Loans harder for first-time homebuyers |

Loans harder for first-time homebuyers

Tamara Miller
Vail, CO Colorado

The good news is the Vail Valley’s second-home-owner-driven real estate market seems mostly immune to the home price declines that are plaguing much of the country.

The bad news? Some local homebuyers may find it difficult to get the mortgage they want to buy that Vail Valley home ” if they can get a mortgage at all.

Local mortgage brokers have differing opinions about how significantly the so-called subprime-lending fall-out will affect Eagle County. The crisis was triggered by homeowners who borrowed home loans with less-than-stellar credit and now cannot afford to make their mortgage payments. Banks are losing money and laying off employees, and most have stopped lending to those with risky credit backgrounds.

That means prospective homebuyers with weak credit ” a history of late payments or no repayment on borrowed money ” are less likely to get a loan. But the turmoil is affecting some prospective homebuyers with average credit, too, said James Wine, president of the Vail Mortgage Group Corporation in Edwards.

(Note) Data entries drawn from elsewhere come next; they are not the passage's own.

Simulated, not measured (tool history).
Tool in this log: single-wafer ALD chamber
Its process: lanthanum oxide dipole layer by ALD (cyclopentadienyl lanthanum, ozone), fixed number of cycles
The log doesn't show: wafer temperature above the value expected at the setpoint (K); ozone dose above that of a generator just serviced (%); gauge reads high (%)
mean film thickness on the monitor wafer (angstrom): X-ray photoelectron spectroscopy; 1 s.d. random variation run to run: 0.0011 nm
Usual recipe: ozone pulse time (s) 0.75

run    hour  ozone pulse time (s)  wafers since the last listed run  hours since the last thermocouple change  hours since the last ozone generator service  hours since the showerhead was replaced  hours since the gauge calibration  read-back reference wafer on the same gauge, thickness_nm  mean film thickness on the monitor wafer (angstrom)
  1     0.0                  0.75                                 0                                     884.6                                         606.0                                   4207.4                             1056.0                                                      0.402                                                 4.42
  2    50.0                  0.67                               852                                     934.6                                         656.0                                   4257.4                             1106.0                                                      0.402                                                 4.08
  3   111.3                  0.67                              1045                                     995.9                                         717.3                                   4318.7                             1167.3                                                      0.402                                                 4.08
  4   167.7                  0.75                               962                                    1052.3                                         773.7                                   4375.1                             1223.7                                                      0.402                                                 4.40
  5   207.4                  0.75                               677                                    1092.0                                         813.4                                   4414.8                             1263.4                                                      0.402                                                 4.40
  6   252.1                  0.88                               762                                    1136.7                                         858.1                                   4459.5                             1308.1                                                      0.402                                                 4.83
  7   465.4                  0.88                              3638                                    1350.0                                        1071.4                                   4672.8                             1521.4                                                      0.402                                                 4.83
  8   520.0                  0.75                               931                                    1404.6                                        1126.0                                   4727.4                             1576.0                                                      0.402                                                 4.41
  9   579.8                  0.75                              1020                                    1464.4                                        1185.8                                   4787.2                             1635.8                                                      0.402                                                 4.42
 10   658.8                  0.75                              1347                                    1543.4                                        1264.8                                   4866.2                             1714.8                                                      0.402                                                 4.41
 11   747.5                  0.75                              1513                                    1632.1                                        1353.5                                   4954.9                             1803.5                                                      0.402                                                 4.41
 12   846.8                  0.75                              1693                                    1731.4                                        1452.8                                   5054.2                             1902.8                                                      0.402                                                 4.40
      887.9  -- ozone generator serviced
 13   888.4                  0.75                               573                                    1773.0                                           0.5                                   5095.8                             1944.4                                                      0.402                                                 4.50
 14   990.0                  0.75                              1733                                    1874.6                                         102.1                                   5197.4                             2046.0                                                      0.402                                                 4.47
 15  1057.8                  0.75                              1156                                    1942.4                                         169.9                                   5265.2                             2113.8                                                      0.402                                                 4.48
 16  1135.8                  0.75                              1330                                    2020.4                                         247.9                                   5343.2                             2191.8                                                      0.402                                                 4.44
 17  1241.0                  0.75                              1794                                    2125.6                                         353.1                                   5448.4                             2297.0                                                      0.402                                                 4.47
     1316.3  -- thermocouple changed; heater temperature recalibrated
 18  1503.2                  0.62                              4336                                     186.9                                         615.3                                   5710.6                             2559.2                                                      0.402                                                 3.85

That’s because mortgage lenders across the country are being forced to raise the qualifications for being approved for more desirable loans ” those with less restrictive terms and lower interest rates.

What was considered a decent credit score a few months ago may be too low today to get a mortgage with a desirable interest rate. Homebuyers with fluctuating incomes “restaurant workers and ski instructors, for example ” may have trouble getting home loans and those with no money to put down on a home purchase may be out of luck.

Options like 100-percent financing ” which is particularly popular with first-time homebuyers, especially around here ” is being limited to only borrowers with great credit scores and who can fully document their incomes, said Chris Neuswanger of Macro Financial Group in Avon.

Wine said 100-percent financing is all but gone.

Now, lenders are insisting that homebuyers put down 10 to 20 percent of the home’s purchase price before granting them a mortgage. Consider that the going price for a two-bedroom condominium in Edwards’ Brett Ranch is about $370,000. In Eagle Ranch, a two-bedroom condominium is about $350,000.

“In our market, that’s a lot of money,” Wine said. “I’ve been doing this for 15 years. A lot of people think we are exempt form this. We are not.”

Those who rely on tips for their income, or work multiple jobs throughout the year, may run into trouble, too. That’s because they have to use what’s called a “stated income” form because they cannot verify their income with documentation.

Lenders seem less willing to offer mortgages to residents who don’t have a steady salary, Neuswanger said.

Michelle Hayes of Hayes Mortgage Group, said there still are plenty of loan programs for those who use stated incomes to qualify for a mortgage. They’ll just need to come in with some cash to put down on a house.

It’s also getting harder to approve loans for more than $417,000 ” called jumbo loans, Neuswanger said. But for those looking to borrow less than that, buying a home could soon get a little easier. Interest rates for those home loans are beginning to drop, Hayes said. If the homebuyer has 20 percent to put down on a home, they could purchase a home worth $521,000 or less, she said.

“I’d advise consumers to look beyond the sound bite and the glaring headlines of gloom and doom,” Neuswanger said. “Really, the mortgage industry is functioning and we are closing loans everyday. We are making it work for most people.”

If the national housing and mortgage crisis is relatively short-lived, the Vail Valley should remain relatively unaffected, said Jimmy Brenner, owner of Blue Sky Mortgage and 35-year resident of Eagle County.

Close to 60 percent of all real estate sales purchased in the valley are bought with cash, Brenner said.

“That’s the No. 1 factor that adds a lot of stability here,” he said. “So many own their homes free and clear.”

The other 40 percent use loans to purchase their second homes. If real estate across the country continues to weaken, and if these second-home owners find they can’t afford both homes, they may get rid of the home they have in Vail, Brenner said.

Vail real estate, though, should stay relatively stable, he said.

“The values over the long term have continued to move up,” he said. “It’s a resort area … there’s limited real estate in unique places.”

Without a doubt, though, local workers who want to buy homes will be the most affected by what’s going on nationally, Brenner said.

“The (lending) guidelines are tightening as we speak,” he said.

Despite all that, Eagle County School District teacher Tommy Dodge said he was approved for a mortgage that was far larger than what he wants to borrow. On his salary, all he can afford is a deed-restricted condo at Miller Ranch.

But he’s not worried that tightening lending guidelines will hurt him, he said. He’s scrimped and pinched to save up money for a down payment and has “great credit,” he said.

“I’m not going to say it’s not affecting me,” he said. “The mortgage rates, they can affect you in a certain way. But I’ve been renting for 14 years and I want to buy. I’m sick of paying someone else’s mortgage.